Tom has worked on a number of large-scale projects and is no stranger to collaboration. Black Maria, by acclaimed children’s author Diana Wynne Jones, was created with choreographer Susie Crow and screenwriter Zara Waldeback as an evening length, multi-media work. Tom composed the one-woman show Catching the Sun with the playwright Stephanie McKnight (2007) and collaborated with the writer Sarah Diamond to create The Cathedral on the Marshes commissioned by the Crossness Engines Trust and funded by the PRSF, the RVW Trust, the Britten-Pears Foundation and Arts Council England. This work, for choir and concert band, celebrated the restoration of Joseph Bazalgette’s magnificent and ground-breaking sewage pumping station on the south bank of the Thames where it received its premiere by entirely local performers in 2012. That year also saw the release of Opened Spaces on CD (Songs Now, Meridian Records) and a staging of the operatic scene Do the Right Thing (lyrics by Bridget Minamore) as part of the ROH’s Exposure series.

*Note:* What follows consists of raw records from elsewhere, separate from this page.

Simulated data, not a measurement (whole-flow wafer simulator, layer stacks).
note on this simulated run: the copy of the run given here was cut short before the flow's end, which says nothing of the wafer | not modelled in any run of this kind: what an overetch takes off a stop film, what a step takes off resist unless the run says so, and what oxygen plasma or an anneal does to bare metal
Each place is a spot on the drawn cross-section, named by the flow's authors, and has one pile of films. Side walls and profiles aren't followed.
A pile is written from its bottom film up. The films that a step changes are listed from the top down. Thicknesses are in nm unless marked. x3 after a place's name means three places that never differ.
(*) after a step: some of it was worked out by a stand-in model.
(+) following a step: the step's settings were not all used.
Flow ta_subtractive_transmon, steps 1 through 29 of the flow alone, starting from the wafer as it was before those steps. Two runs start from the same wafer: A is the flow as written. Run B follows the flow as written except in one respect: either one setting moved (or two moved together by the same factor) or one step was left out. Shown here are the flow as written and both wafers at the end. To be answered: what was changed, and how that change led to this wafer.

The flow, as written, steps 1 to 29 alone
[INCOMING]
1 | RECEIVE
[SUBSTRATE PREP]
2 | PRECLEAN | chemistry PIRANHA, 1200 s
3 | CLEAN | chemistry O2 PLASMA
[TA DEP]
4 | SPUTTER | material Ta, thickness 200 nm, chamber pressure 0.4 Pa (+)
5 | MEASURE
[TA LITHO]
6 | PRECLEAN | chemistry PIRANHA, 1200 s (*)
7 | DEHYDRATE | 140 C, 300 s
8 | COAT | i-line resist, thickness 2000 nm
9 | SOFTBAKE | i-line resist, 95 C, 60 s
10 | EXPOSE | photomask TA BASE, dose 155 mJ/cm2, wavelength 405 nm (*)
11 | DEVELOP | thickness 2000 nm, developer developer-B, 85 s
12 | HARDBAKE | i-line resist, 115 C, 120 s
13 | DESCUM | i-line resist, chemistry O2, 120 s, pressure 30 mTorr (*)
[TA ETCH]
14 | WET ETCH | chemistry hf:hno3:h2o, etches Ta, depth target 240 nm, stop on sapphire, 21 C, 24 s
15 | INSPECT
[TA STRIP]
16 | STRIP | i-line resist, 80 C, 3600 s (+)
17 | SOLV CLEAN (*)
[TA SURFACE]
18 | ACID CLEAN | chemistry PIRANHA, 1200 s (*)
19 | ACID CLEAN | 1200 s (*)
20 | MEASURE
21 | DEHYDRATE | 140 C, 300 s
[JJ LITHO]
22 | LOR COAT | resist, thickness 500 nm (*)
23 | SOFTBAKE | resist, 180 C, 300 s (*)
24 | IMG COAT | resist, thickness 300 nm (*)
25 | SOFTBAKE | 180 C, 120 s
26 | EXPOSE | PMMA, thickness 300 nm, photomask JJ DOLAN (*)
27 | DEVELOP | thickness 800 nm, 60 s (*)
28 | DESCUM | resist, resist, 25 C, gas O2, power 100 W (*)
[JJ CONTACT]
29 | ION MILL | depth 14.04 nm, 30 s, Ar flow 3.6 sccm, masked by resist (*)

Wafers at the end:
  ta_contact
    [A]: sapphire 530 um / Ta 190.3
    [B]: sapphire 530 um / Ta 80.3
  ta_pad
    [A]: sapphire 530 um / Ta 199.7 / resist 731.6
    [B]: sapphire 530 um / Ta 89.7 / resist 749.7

Tom’s most recent work covers three areas of interest: establishing a more collaborative relationship between composer and performer, the creative possibilities of revision, and musical borrowing. Albumleaves (2013) for the Ligeti Quartet and trumpeter Simon Desbruslais and JPR (2015) for Trio Aporia (Stephen Preston – flute, Richard Boothby – viola da gamba and Jane Chapman – harpsichord) utilise indeterminacy and open form, handing the musicians more responsibility for the sound of the music in performance. JPR, Distant Beauties (commissioned by Images Ballet Company for their 2017 UK tour) and Tänze (for multiple keyboards) each borrow from pre-existing music (by Rameau, Tchaikovsky and Schubert respectively), subjecting it to processes of erasure to bring forth new material. Tom’s latest CD, Dance Maze (Resonus Classics 2018), is an investigation of the revision process in composition, with works recorded in different versions involving radically different approaches to the same materials. Shadow Variations (2019) for ukulele ensemble combines Tom’s interests in composer/performer collaboration and borrowing – it is a set of pieces that comment on and extend renowned ukulele exponent Samantha Muir’s The Dowie Dens of Yarrow – and reignites his commitment to music for amateurs and semi-professionals, an important strain of Tom’s work in pieces such as the Children’s opera The Buried Moon (1995-6) and Bounce (2004 – commissioned whilst resident on Making Music’s Breakout scheme). Two recent works, Berceuse 1917 (written for Kate Ledger and Anna Snow in 2020) and The Gramophone Played (written for the New York based cellist Madeleine Shapiro in 2020-21), draw on Robert Macfarlane’s book The Old Ways and its semi-fictional account of the last months of the poet Edward Thomas’ life; The Gramophone Played returns to the digital medium that Tom last explored in Black Maria.

Composer/performer collaboration, the revision process and borrowing are areas Tom has written about as part of his academic research. Composer/performer collaboration, the revision process and borrowing are areas Tom has written about as part of his academic research. Recent writings include ‘Collaboration and the Practitioner-Researcher: A Composer’s Perspective’ (Palgrave Macmillan 2020) and ‘One Into Three: Context Method and Motivation in Revising and Reworking Dance Maze for Solo Piano’ to be published in the Journal of the Royal Musical Association in 2022. He has also run a research network (funded by the AHRC) on Music Composition as Interdisciplinary Practice that held events throughout 2016 and commissioned new work from a variety of artists. Tom is a Senior Lecturer in Music at the University of Surrey where he teachers a wide range of composition-related topics at undergraduate, masters and doctoral levels.